Finally, we will calculate form based on the points columns we just created. We selected the last 5 games played in the premier league as our period over which measure form. We took the total number of points accumulated over that period and then divided that number by 5 to give a value for form representing average points per match.

In [22]:

# Function to calculate form for the last 5 games for a given team and season
def calculate_form(team, season, df):
    # Filter matches for the current team and season
    team_matches = df[(df['season'] == season) & ((df['home_team'] == team) | (df['away_team'] == team))]
    
    # Determine match points based on whether the team was home or away
    team_matches['match_points'] = team_matches.apply(
        lambda x: x['home_match_points'] if x['home_team'] == team else x['away_match_points'], axis=1
    )
    
    # Calculate the rolling sum of the last 5 games' points, not including the current match
    rolling_points = team_matches['match_points'].rolling(window=5, min_periods=1).sum().shift()
    
    # Get the last value of the rolling sum which represents the form of the last 5 matches
    last_value = rolling_points.iloc[-1] if not rolling_points.empty else 0
    
    # Return the form
    return last_value / 5

# Assuming 'df' is your DataFrame with match data
# Initialize the columns with zeros
df['home_form'] = 0
df['away_form'] = 0

# Loop over the dataframe and calculate form for each match
for index, row in df.iterrows():
    # Calculate home and away form if week is greater than 5, otherwise set to 0
    if row['week'] > 5:
        df.at[index, 'home_form'] = calculate_form(row['home_team'], row['season'], df)
        df.at[index, 'away_form'] = calculate_form(row['away_team'], row['season'], df)
    else:
        df.at[index, 'home_form'] = 0
        df.at[index, 'away_form'] = 0





In [23]:
# You can now check your DataFrame for the 'home_form' and 'away_form' columns
df[['week', 'home_team', 'away_team', 'season', 'home_form', 'away_form']].head(20)
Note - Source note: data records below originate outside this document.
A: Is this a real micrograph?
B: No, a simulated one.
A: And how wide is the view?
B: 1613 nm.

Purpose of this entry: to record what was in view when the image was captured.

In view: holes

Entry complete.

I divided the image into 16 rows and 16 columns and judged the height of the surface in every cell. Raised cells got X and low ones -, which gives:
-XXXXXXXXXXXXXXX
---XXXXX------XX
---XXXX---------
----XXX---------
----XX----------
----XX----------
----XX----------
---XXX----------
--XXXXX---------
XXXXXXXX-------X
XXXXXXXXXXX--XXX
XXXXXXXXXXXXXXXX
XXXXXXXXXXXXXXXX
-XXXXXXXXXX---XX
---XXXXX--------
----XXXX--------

Unnamed: 0,week,home_team,away_team,season,home_form,away_form
0,1,liverpool,norwich city,1920,0.0,0.0
1,1,bournemouth,sheffield utd,1920,0.0,0.0
2,1,burnley,southampton,1920,0.0,0.0
3,1,crystal palace,everton,1920,0.0,0.0
4,1,tottenham,aston villa,1920,0.0,0.0
5,1,watford,brighton,1920,0.0,0.0
6,1,west ham,manchester city,1920,0.0,0.0
7,1,leicester city,wolves,1920,0.0,0.0
8,1,manchester utd,chelsea,1920,0.0,0.0
9,1,newcastle utd,arsenal,1920,0.0,0.0


In [24]:
#Sanity Checker!!


# Filter for all Arsenal games
arsenal_games = df[(df['home_team'] == 'arsenal') | (df['away_team'] == 'arsenal')]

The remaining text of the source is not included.